SECOND ROW, Left to Right
Clint Earles of Central Bridge, Homer Hissey of Carlisle, Orville Foland of Cobleskill




Columbia County Deputy Sheriff William Hapeman gets his blood hound comfortable with a sent before they head into the woods after what was believed to be a burglar. Blood hounds, for the most part, were the first breed of dog introduced into modern police work. They were used exclusively for tracking. Columbia County Sheriff David Harrison believes this photo was taken in 1978 or 1979


Grover Cleveland is most remembered for being the only person in United States history to be elected President after being defeated as an incumbent President. His political career began with his election as Sheriff of Erie County in 1987. Sheriff Cleveland shirked none of his official responsibilities. When it became his duty to impose a court ordered execution, he refused to delegate the task. In 1872, he personally sprung the trap on two men, Patrick Morrissey, convicted of stabbing his mother to death and Jack Gaffney, a well-known gambler who had been found guilty of shooting a man in a card game. Thus, he became known as the “Hanging” Sheriff.




Al Smith, the famed New York politician was the first major party candidate to run for President who was Catholic. Though he served four two-year terms as Governor and served for several years as Speaker of the New York State Assembly, we feel the most important office he ever held was that of Sheriff of New York County (Manhattan). In 1914, the career politician left his powerful position in the Assembly to run for Sheriff. At the time, Sheriffs were compensated, not from the public treasury, by retaining fees they charged for executing and enforcing civil process. (note this has since been changed and these fees go into the county treasury). In a county like New York, the Sheriff did a tremendous volume and made a staggering amount of money. In Al Smith’s case, the desire to be Sheriff was to raise funding to run for Governor. Once Governor, Smith successfully worked to change how a Sheriff was compensated.

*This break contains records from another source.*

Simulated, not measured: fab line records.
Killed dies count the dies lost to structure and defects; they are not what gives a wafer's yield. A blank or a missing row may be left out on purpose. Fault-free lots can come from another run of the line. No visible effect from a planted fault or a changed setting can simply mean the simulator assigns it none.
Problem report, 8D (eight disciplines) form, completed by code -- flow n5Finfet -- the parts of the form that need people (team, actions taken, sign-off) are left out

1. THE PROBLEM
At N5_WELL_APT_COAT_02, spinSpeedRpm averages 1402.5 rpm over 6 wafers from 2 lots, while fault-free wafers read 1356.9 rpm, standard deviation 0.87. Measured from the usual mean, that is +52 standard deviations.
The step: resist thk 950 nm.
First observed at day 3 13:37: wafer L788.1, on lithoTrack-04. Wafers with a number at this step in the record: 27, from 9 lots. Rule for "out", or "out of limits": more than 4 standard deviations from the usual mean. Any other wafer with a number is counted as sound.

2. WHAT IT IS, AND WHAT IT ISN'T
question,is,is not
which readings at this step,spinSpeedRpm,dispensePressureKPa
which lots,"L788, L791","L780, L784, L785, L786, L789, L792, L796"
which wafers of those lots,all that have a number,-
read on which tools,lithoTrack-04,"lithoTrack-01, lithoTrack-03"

The year was 1916, and the county’s first reported murder was solved through remedial forensic pathology. Dr. Abel Watkins lived on the east side of the small village near a cabin occupied by the Perry family. The Dr’s wife, one of his children and Mr. Perry had been found dead. The Sheriff was called. The community became suspicious because of Dr. Watkin’s “unusual attention” to Mrs. Perry.

After conferring with the Sheriff, the corner’s physician decided the only way to decide the validity of the rumor of poisoning was to feed the stomach of one of the deceased to a dog. When the dog died it was decided to arrest Dr. Watkins. In the meantime, the Doctor had taken his own life.

Editors Note – This story is taken from The Sheriff of Wyoming County:150 Years of Protection and Service, a book written by former Wyoming County Sheriff Allen Capwell.


The 1980’s New York State prison population grew from 23,558 inmates in January 1981 to 55,564 inmates in December 1990. The State did not have the bed space for this massive influx of inmates. They stopped accepting sentenced inmates, forcing county jails to hold the inmates. Sheriffs across the State were dealing with serious overcrowding as a result. They were being asked to deal with the State’s problem, which was causing serious tension within the overcrowded jails, not to mention the evaporation of fiscal resources.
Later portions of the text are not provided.